In the aftermath of technical mishaps, the Department of Defense planned for a bolder and long-term solution to the nation’s missile defense needs. The Missile Defense Agency has chosen two contracting teams to compete for the development of Next Generation Interceptors (NGI) that will be operational by 2028. The NGI, when deployed between 2028 and 2030, will introduce some new twenty more capable missiles to increase the defense of the U.S. It will augment the tally of missiles from forty-four to around sixty-four. The U.S Congress backed the MDA’s request last year to spearhead the NGI program. The Biden administration followed the same footsteps by allocating $926.1 million in late May for NGI in fiscal 2022.

The NGI system is an essential defense initiative. It seeks to protect the homeland from any unwarranted threat from a number of rogue states; that can put U.S defenses in jeopardy. However, doubts hover over the continued support for the NGI program. Spectators cast doubts that the new White House administration may only move along with the NGI budget request, to trade it away with when President Biden meets Russian President Vladimir Putin at June 16 U.S-Russia summit, to be held in Geneva. An impulse for that direction was also provided by a letter signed by sixty former foreign and defense policy grandees, including many from the previous Obama administration advocating the denouncement of the NGI program. It is an old and tried argument that believes, U.S innovations and acquisitions of new systems fuel arms races between the U.S and its adversaries.

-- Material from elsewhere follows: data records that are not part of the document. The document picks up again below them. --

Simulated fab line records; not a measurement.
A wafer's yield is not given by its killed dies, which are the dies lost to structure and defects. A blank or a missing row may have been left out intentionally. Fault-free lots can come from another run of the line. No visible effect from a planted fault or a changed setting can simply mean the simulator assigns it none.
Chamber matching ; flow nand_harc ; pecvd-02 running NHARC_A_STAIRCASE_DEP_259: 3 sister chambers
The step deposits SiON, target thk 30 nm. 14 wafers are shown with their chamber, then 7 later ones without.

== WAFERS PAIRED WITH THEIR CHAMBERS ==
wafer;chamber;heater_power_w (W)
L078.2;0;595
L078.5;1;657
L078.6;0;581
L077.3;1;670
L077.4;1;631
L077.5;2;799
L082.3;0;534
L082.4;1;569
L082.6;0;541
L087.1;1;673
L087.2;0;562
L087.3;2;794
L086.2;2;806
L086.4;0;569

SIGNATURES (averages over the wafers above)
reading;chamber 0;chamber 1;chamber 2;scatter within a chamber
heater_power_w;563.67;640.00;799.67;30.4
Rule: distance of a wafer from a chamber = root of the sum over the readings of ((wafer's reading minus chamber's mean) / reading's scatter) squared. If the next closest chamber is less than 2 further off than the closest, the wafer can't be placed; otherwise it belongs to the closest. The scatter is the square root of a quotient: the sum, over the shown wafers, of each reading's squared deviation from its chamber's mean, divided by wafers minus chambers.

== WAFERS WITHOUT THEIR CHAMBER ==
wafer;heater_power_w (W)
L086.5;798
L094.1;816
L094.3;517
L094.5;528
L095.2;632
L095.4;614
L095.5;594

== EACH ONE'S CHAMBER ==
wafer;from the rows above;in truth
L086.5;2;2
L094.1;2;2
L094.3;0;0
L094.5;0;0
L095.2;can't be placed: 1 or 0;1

Signatories encourage the incoming administration to take advantage of “the chance to stop the present arms race between US missile defense systems and new offensive weapons being developed by Russia and China to defeat US defenses.” The signatories of the letter miss another point while noting the development of the NGI program. The geostrategic facts and calculus of the program is another dimension that calls for its continuation. The NGI program is designed solely by keeping North Korea and Iran in mind. Putin has expressly acknowledged the limitations of America’s missile defense systems. The program falls below the level if an undertaking of Russia’s vast strategic arsenal of sixteen hundred missiles is taken. It gives Russia an upper hand if it attempts to launch an all-out strike. However, the program is all about North Korea and an unbound Iran. Therefore, abandoning the NGI at the Geneva summit amounts to trading something Russians are not a bit worried about.

The multiple dimensions of the threat from North Korea must be considered. It is an old foe and the one that has regularly threatened the U.S. In 2017, the provocations from the regime became very acute. North Korea continuously unveiled new weapons and missiles and test-fired them over the Japanese islands and into the Pacific. With 2020 being the most unanticipated year for the economies, North Korean trade with its only trade partner China swung down to 80%, thus throwing the economy into a free fall. It has once again raised the concerns that Kim Jong Un’s regime would resort back to its tried and tested methods of nuclear blackmail to sustain itself in power. In January 2021, at the event of the eighth congress of the Workers’ party in Pyongyang, Kim referred to the U.S as “our biggest enemy” and delineated his plans to upgrade the country’s nuclear forces, develop hypersonic weapons and solid-fuel intercontinental ballistic missiles, and build the potential to strike targets out to 15,000 kilometers, which implicitly encompass the whole of the U.S.

There is little more alarming in the strategic world than an erratic, declining country with nuclear weapons. This undertaking further provides impetus to adopt U.S missile capabilities in accordance with the objectives. It calls to adapt a missile defense posture for the U.S to stay ahead of the threat and diminish any potential aggression. The alternative to not adapting to such realities would render the U.S vulnerable to coercion by the mere threat of attack. This would significantly complicate relationships and credibility with allies and partners and constrict response options during any crisis. Critics bring out the usually avowed arguments that the U.S efforts to diversify its homeland missile defenses are destabilizing and will spur an arms race with Russia and China.

It fails to understand that sixty-four interceptors stand nowhere in contrast to hundreds of advanced ICBM of Russia and China’s rapidly burgeoning inventory of intercontinental-range systems. The U.S needs stronger, reinforced defenses that endow it with additional leverage to enable its leaders and diplomats to negotiate disputes more effectively. A layered homeland missile defense system will provide the opportunity to support diplomacy and deterrence, and in situations where both fail, it will provide for an effective defense.